Detect churn early

This tutorial uses the Faraday API to predict churn. You upload customer identifiers and first party data, and we provide responsibly sourced third-party data and infrastructure to make predictions.

😅This tutorial seems long, but it's only 9 POST requests to transform raw CSVs of orders and churn into finished predictions. Go forth and conquer!

📘You can't accidentally incur charges

Account & credentials

Create a free account if you haven't already. You will immediately get an API key that works for test data.

Prepare and send your data

You are ready to send some data over to Faraday. This is done by placing your data into a CSV file and sending it through the API.

📘Sample data

Make CSVs

For this tutorial you will need to identify i) your customers, and ii) churn events. The most straightforward way to do this is to have two datasets, one for customers and one for churning customers.

Your main data source for customers may be an export of your orders, for example, but it could also be a list of users from your CRM or other marketing tools. You will need to format your data as a CSV. See Sending data to Faraday for examples and validation details.

You will need another similar dataset specifying who has had the event of interest (who churned).

Here's an example list of columns in an valid CSV:

  • customer ID
  • first name
  • last name
  • address
  • city
  • state

But you could also (or alternatively) include:

  • email
  • phone

For best results (optionally) include date fields for orders and churns:

  • event date

🚧️Include a header row

👍Additional columns are OK

Uploading your CSV

After preparing your CSV file, you are going to upload it using the API's upload endpoint.

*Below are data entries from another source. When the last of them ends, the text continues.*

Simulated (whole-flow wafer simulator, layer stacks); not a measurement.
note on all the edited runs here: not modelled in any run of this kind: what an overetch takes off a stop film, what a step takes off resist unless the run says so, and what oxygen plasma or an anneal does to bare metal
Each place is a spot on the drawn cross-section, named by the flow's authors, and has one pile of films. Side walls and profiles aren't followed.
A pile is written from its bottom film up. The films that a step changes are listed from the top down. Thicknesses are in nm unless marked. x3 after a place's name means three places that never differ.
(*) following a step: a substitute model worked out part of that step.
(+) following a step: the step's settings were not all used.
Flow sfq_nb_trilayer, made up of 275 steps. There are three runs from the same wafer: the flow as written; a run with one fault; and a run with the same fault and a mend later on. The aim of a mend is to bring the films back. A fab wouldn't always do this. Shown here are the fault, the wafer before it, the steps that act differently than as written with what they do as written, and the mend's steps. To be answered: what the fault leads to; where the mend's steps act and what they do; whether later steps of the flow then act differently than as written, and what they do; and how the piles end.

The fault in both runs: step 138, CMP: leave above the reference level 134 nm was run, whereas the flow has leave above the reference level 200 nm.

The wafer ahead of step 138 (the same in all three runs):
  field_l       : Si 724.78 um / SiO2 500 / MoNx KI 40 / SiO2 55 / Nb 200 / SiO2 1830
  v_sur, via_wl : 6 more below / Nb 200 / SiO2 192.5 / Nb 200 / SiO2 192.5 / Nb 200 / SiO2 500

Note that you will always upload your files to a subfolder underneath uploads. The below example uploads a local file named acme_orders.csv to a folder and file on Faraday at orders/file1.csv. You can even upload multiple files with the same column structure into the same folder if that's easier — they'll all get merged together. This is especially useful if you want to update your model over time - for example, as new orders come in.

curl  --request POST \
      --url https://api.faraday.ai/v1/uploads/orders/orders1.csv \
      --header "Authorization: Bearer YOUR_API_KEY" \
      --header "Content-Type: application/octet-stream" \
      --data-binary "@acme_orders.csv"

Second, we upload a different type of file, acme_churns.csv to a separate churns folder at churns/churns1.csv.

curl  --request POST \
      --url https://api.faraday.ai/v1/uploads/churns/churns1.csv \
      --header "Authorization: Bearer YOUR_API_KEY" \
      --header "Content-Type: application/octet-stream" \
      --data-binary "@acme_churns.csv"

Repeated calls to the `/uploads` endpoint

Mapping your data

Once your file has finished uploading, Faraday needs to know how to understand it. You'll use Datasets to define these mapping.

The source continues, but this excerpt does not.